Andretti, however, will pay a £360million ($450m) fee to the 10 existing teams, and despite the eye-watering figure, Mercedes boss Wolff believes that the price should have been even higher.
“When you look at it in the first instance, we lose out,” he told Auto Motor und Sport. “We don’t know what Cadillac will invest in Formula One. The compensation fee, which is currently set at $450 million, is too low. It does not make up for the direct loss in income.”
When the specifics of the deal were being finalised, Red Bull team principal Christian Horner took a similar stance to long-time rival Wolff, insisting that his organisation had no plans to miss out on revenue as a result of a new squad’s entry.
“And like with all these things, it comes down to the finances and how it’s going to be funded and how it’s going to be paid,” he told Sky Sports F1. “As long as, logistically, they can be accommodated, we have absolutely no problem with seeing GM come here – but we’re not paying for it.

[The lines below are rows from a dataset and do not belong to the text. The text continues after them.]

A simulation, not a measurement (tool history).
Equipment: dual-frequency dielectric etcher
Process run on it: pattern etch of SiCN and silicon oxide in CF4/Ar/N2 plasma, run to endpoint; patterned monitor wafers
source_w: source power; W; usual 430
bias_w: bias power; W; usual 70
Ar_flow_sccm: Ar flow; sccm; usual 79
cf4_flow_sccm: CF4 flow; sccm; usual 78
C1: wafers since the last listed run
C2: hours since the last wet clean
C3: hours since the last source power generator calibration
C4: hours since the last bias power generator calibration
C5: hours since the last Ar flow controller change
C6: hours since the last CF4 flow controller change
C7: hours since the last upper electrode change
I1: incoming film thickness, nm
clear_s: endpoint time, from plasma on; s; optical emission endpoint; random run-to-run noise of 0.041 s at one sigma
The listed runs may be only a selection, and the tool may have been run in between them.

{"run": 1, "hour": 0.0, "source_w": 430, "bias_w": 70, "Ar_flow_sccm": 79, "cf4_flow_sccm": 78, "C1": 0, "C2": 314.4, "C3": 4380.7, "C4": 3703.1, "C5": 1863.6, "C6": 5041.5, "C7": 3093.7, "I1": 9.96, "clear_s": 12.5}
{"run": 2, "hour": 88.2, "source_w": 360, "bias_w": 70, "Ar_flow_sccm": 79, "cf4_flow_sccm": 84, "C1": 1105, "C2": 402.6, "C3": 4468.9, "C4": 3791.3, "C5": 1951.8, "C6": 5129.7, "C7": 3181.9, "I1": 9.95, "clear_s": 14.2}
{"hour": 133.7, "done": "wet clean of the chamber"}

“We’ve got no issue with them coming. We welcome them with open arms, but you don’t want to see the prize fund diluted. It will be that question of, whose side of the cake does it come out of?”
Given F1’s increasing popularity worldwide, the compensation fee is expected to rise in the coming years. Should this go ahead, Haas may stand as the sport’s final low-budget entrant with the increasing financial commitment of joining the series now pricing out everyone but global automotive giants.